A couple comment boxes ago Rad_in_Broolyn asked me about the differences between thrifting cultures. Like many of you know, I moved from Finland to upstate New York last August. Back in Finland I went to flea markets and charity stores constantly, pretty much every week. Helsinki is a relatively large city (population is about 600 000) and in terms of numbers there are a lot of flea markets out there to be found. However, a big city with a university equals a lot of trendy student thrifters, which means that at times you come across really high prices and tough competition trying to find your treasures. I was lucky to live in a suburban area where my fellow thrifters were not quite as numerous, and I'd bump into old grannies' emptied closets in my local thrift stores.
In our small town here in New York we have one huge Salvation Army store, one tiny thrift shop in the pretty-much-dead downtown, and one hip vintage boutique. There are also a couple of charity shops that I have not yet been to (they are always closed!). I haven't come across any flea markets in the European sense, and people don't seem to sell their old clothes in garage sales - only furniture, china, trinkets and electronics, stuff like that. We have a couple of antique stores here too, but for the most part they don't sell any vintage clothing. (I have a feeling that the one small vintage boutique hoards all "proper" vintage in the area).

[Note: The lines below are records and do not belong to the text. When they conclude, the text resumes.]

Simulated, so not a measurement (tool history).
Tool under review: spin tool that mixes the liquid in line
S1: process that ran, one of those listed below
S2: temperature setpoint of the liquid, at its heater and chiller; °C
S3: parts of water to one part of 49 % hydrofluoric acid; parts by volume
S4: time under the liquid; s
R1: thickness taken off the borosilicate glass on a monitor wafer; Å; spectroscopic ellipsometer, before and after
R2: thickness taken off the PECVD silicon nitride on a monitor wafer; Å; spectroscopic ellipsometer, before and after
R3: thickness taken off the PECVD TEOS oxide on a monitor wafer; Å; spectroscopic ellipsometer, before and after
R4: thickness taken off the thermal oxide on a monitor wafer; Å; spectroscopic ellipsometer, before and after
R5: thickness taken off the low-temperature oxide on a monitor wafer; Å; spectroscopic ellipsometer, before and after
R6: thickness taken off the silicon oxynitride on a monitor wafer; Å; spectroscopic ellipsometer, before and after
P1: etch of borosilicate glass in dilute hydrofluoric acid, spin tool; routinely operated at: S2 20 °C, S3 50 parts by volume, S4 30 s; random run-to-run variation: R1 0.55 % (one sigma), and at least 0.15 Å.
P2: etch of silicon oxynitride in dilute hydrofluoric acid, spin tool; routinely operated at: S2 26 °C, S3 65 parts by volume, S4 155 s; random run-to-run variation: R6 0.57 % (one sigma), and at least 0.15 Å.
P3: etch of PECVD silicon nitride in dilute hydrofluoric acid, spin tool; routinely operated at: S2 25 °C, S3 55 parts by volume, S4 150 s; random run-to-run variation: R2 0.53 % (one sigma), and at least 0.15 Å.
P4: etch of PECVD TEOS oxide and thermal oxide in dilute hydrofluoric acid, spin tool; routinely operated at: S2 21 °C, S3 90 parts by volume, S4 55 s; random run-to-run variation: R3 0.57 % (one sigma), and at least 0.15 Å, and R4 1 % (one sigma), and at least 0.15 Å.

The competition here (with one's fellow thrifters) is non-existent. The people I bump into in thrift stores are far from trendy students looking for unique clothes. The people who thrift here are poor. This shows in the prices (except for that one vintage boutique, which is quite expensive and clearly aimed at the vintage connoisseur). In general, thrifting is cheap over here, really cheap. I have not come across a single piece of clothing in Salvation Army that cost more than $20, and this includes vintage fur coats, wedding dresses and evening gowns. Back in Helsinki some downtown charity stores would charge $80 for a second hand 1970s wool coat.
When it comes to the stuff that is sold in thrift stores, there is none of that trend-driven display of clothes here. (In Helsinki most downtown thrift stores seem to know what the hipsters are looking for any given season.) Our local Salvation Army is coordinated by type (coats, dresses, skirts, jeans etc) and colour, and there is nothing but racks of clothes as far as the eye can see. You really need to be ready to spend some time looking for things, because no one does it for you. Clothes they have range from beautiful old vintage that has been stored away in someone's attic to heavily used cotton t-shirts. I don't think they have any system as to what they are selling at a given time. In Helsinki, most thrift stores, including Salvation Army stores, seem to be very well organized and season-particular, as well as aware of current trends.
To me it seems that at least in our town, thrifting is looked down upon a little. It is clearly identified with people without money. The items that I see my fellow thrifters look for are practical clothes like jeans, sneakers, sweaters and such. The old granny stuff that is on the-most-wanted-list in big city thrift stores does not sell here, except when I get my hands on it. However, if we drive an hour to Ithaca (a lovely university town with a European vibe), the second hand culture resembles the one in Helsinki, except that the prices are lower. Same goes for Princeton, NJ.
In my experience there are people everywhere that don't quite understand the point of second hand shopping - "why buy old when you can buy new". Some people just don't understand or enjoy it, some people feel awkward or grossed out by other people's old clothes. Fine by me, that means that there are more treasures for me to find! I'd love to hear about your experiences when thrifting in different countries, cities, towns or the countryside. Have you come across crazy prices, culture-(or area-)specific items, or different ways to look at thrifting?